DOI 10.1615/hedhme.a.000188

2.6.5 Dropwise Condensation

A. Introduction

This mode of condensation occurs when a vapour condenses on a surface which is not wetted by the condensate. It has long been recognised that, for non-metal vapours, dropwise condensation gives much higher heat-transfer coefficients titan found with film condensation. For instance, in the absence of non-condensing gases, the heat-transfer coefficient for dropwise condensation of steam is around ten times that for film condensation at power station condenser pressures and more than twenty times that for film condensation at atmospheric pressure. In circumstances where the filmwise coefficient is of similar magnitude to that on the cooling side, a change of mode to dropwise condensation offers a potential improvement in overall coefficient by a factor of around 2. This has been verified by experiment as shown in Figure 1.

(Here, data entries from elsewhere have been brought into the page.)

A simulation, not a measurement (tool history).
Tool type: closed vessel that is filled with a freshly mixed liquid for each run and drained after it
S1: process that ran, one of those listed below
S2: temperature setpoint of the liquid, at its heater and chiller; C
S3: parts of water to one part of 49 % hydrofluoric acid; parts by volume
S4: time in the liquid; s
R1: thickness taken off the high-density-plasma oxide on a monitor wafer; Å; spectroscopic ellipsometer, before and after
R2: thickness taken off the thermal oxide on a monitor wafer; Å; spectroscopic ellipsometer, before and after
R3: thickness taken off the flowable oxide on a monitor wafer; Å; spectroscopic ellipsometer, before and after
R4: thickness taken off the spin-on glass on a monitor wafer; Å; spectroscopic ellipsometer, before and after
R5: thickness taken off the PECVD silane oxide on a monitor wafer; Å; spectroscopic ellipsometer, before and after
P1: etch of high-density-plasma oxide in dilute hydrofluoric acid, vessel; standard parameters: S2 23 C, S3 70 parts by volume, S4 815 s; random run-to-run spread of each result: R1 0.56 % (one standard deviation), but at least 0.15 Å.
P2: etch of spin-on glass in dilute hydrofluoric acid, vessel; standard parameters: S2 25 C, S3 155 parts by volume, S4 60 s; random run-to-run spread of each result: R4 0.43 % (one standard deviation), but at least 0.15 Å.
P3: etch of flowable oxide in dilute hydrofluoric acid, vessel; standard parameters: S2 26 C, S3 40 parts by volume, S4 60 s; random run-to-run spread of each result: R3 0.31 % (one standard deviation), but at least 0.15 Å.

Figure 1 Overall heat-transfer coefficient for steam at atmospheric pressure condensing on a water-cooled horizontal aluminium tube (I.D. 9.7 mm, O.D. 12.8 mm). Vapour velocity 0.7 m/s. Non-condensing gas content < 30 ppm. Coolant temperature 20 °C. Promoter — 9 μm copper plate, dioctadecyl disulphide. [From data in Rose (1978)]

Clean metal surfaces are wetted by non-metallic liquids and film condensation is the mode which normally occurs in practice. Non-wetting agents, known as dropwise promoters, are needed to promote dropwise condensation. Unfortunately, sufficiently reliable promoting techniques have not yet been developed and dropwise condensation has not so far been used on an industrial scale to any significant extent. On the laboratory scale, however, dropwise condensation can be reliably obtained for long periods for steam and a few high surface tension organic fluids. Reviews of dropwise condensation heat transfer have been given by Le Fevre and Rose (1969), Tanasawa (1991), and Marto (1994).